Thursday, July 30, 2009

HARRY POTTER AND THE HALF-BLOOD PRINCE I-MAX 3D, PG ( 2 hr & 33 min )


where: EDWARDS FAIRFIELD STADIUM 16 in Fairfield, CA
when: Wednesday, July 29th, 2009
show: 10:20 pm I-Max 3D
costs: $15.50 Ticket + $4.50 small Diet/Zero Coke + $1.00 medium upgrade on a free small Popcorn = $21.00
auditorium: 12
seat: 5th row, 6 column

recommendation: Don't go see this movie in I-Max 3D.

spoiler alert! The special visual effect is only for the CLOUDY WITH A CHANCE OF MEATBALLS preview and the first 12 minutes of the movie itself! What a rip-!

fyi: The first movie that I saw in I-Max 3D was at this cinema earlier this year for a showing of MONSTERS VS. ALIENS.

The guy at the box office told me that there was an additional 20 - 25 minutes added to the movie in the first half--lie! (Or misinformed, whatever the case may be.)

The only wonderful sight to behold in this 12 minute duration is that of Elarica Gallagher, who plays the part of the Cafe waitress at the Surbiton Railway Station, arguably the best looking girl in this movie--quite a triumph for us all "Muggle-Born."
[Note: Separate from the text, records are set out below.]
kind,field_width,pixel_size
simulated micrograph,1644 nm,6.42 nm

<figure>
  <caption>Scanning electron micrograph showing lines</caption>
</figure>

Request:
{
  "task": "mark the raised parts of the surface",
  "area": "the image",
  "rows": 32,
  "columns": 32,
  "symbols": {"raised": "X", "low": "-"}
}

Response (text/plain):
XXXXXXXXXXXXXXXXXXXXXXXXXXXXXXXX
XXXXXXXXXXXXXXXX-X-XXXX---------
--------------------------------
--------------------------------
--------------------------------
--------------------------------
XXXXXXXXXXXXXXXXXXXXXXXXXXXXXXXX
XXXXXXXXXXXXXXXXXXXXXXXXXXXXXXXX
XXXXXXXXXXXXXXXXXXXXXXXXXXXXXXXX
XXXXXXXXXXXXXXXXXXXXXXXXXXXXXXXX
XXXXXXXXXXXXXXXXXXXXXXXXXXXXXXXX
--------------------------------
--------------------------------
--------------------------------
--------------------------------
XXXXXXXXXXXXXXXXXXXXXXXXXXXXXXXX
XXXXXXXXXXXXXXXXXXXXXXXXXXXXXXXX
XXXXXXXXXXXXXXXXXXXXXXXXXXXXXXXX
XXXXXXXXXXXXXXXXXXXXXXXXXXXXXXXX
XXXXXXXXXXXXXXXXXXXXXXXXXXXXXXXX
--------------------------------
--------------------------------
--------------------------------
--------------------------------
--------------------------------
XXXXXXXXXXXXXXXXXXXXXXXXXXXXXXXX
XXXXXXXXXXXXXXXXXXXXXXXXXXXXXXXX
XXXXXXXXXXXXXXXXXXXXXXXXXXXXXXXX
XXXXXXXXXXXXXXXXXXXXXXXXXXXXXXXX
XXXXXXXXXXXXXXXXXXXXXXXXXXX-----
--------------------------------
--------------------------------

word of advice: Keep your money in your pocket on this one unless you got the "hots" for Elarica!

tidbits: On the way to the cinema, the freeway bottlenecked less than a mile from the Green Valley off-ramp because the two left lanes were closed for re-paving and the slow lane was closed because of an accident. A fire truck and at least four police cars were parked along the shoulder.

On the way home, I swung by the Fairfield Food-Max to buy some eggs, yogurt, trail mix, and bananas. When I went to the East Texas on-ramp, I found out that it was closed for re-paving work. I drove across the intersection, made a u-turn in a residential section and made a left to drive on the frontage road leading me back to Travis Boulevard. The on-ramp there was closed as well, to my utter vexation. I only had two on-ramps left to try or be trapped in Fairfield for the night! And I was not about to sleep in my car or stay-in at a motel just because some Cal-Trans idiot decided to barricade the whole city of Fairfield for the freeway re-paving work. Luckily for me, I was wrong: The Waterman Boulevard on-ramp was open. I'm not coming back here tonight for the midnight showing of FUNNY PEOPLE.

Going back to the late night showing of MONSTERS VS. ALIENS .... After the movie, I went to use the men's room. So, I was there in a toilet stall, emptying my bladder and pretty much minding my own business. There were two white teenagers in that room with me: One had just gotten in to use a urinal, I'll call him simply as, "A;" and another one was on his way out, "B."

"Hey, wait up," said A. "I need to talk to you."

"I gotta go," said B with urgency.

"I need to talk to you--I thought you were my friend," said A. "Hey, wait for me!"

"I can't," said B as he was about to exit.

"Hey," said A hurriedly as he followed B out of the men's room. "You f-ck my mom!"

"She wanted it," answered B rather lamely.

"You're supposed to be my friend," A said as he chased after B.

Sweet! She must be one hot MILF! I'd love to know who she is ( who knows, I might get lucky, too ). It was at that moment that I realized my "Calling": I have to start my own movie review blog site and format it to be different from all the rest to accomodate the rare precious gems, such as this, that no other movie reviewer would dare to touch! I sincerely owe those two kids a debt of gratitude, which is why I'm immortalizing them on this particular blog post. B, if you're reading this, ask MILF if she'd be game for some menage a trois fun ( I won't tell A if you won't, I promise ).

By the way, to all of you Filipinos out there, MILF does not stand for Muslim Independence Liberation Front, a rebel group situated mainly in Cotabato, Philippines. Nope, it means: Mom I'd Likely F-ck. No wonder those Muslims in Cotabato hate us Americans, we make fun of their acronym! ( Psst! don't tell those rebels that I'm related to them. If you must know, yeah, they're distant relatives of mine--a few thousand miles distance, give or take a few. )

And speaking of acronym, F-CK originated in England, if I'm not mistaken, Racquel B., a co-worker of mine in Benicia, informed me. Being that the kings were the purported descendants of Christ and/or His Apostles, they had the "power" to grant certain "indulgences." One such indulgence was an acronymed ( for discretion ) royal note to be posted on one's door, "Fornicating Under Consent of King," whenever one had the need to express such an act of immorality. I wonder if such notes were printed in big, bold Scarlet Letters, hmm .... And I guess all the virgins in the kingdom were "stamped" with the royal "Seal of Approval," too!

Is S-CK, then, an acronym for sodomizing ...? 'Sorry for being such a "Deviate's" Advocate.